Well, here it goes. The Grand Finale of my 3 part series of my Big Southwestern Road Trip! Boy, this has been fun and I hope that you have followed along with my adventures! If not, no worries! I will include links later in the post! 🙂
The 4-Corners Region
After heading north on HWY 191 out of Chinle, AZ for about an hour, we went West on HWY 160 towards the 4-Corners. The 4-corners has always been a bucket list item for me because I live in Colorado and frankly it’s a cool thing. Sadly, I never have made it down to this part of the state, until now.
The 4-Corners is the only place in the United States where 4 states touch in a perfect corner. Colorado, Utah, Arizona, and New Mexico. In reflection, for me, I found it completely insane that I stepped on the Equator way before I even came here! My fault but I finally did it! Bucket List checks off…
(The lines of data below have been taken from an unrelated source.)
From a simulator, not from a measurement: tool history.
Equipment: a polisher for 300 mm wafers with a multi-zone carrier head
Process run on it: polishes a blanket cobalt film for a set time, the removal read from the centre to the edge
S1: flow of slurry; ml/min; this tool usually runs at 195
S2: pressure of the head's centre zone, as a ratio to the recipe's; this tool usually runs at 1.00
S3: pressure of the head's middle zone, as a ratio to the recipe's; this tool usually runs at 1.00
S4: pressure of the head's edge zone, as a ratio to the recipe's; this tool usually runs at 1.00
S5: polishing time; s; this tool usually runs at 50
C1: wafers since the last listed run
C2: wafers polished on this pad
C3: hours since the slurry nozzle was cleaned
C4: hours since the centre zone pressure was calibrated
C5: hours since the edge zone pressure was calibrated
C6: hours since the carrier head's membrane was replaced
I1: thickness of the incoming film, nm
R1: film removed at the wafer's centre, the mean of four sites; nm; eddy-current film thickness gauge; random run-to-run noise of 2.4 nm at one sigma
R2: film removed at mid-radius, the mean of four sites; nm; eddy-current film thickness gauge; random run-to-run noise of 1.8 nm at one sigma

If you are traveling to the 4-corners don’t expect much. It’s probably one of the most desolate places in the US. The topography is dry and flat. It’s mostly Navajo Nation land and seriously nothing much to look at. In all honesty, the only cool thing about going to this place is the monument that is set in place. The Navajo’s charge you a few bucks to get in (which they should). It’s worth every dollar especially when you can get a picture like this!
Hum, what landmark can I stand on now? I’m sure that I will figure something out!
The closest major town to the 4-Corners is Cortez, Colorado. To me, Cortez is a charming ranching community that has a lovely historic downtown area. They have all the amenities in terms of shopping and stocking up that you will ever need.
As always, if there is a visitors center, we would stop in to figure a plan. Cortez has a nice visitors center with a terrific staff. They were very accommodating and maybe gave me more information than I wanted to know about my beloved state that I have lived in for 30 years… This isn’t a bad thing. Just eye-opening and nothing that the media will talk about.
When I asked my normal set of questions like where is there BLM land or national forest access for free camping, I was told, “there isn’t any”. This was perplexing to me because, well, this is Colorado.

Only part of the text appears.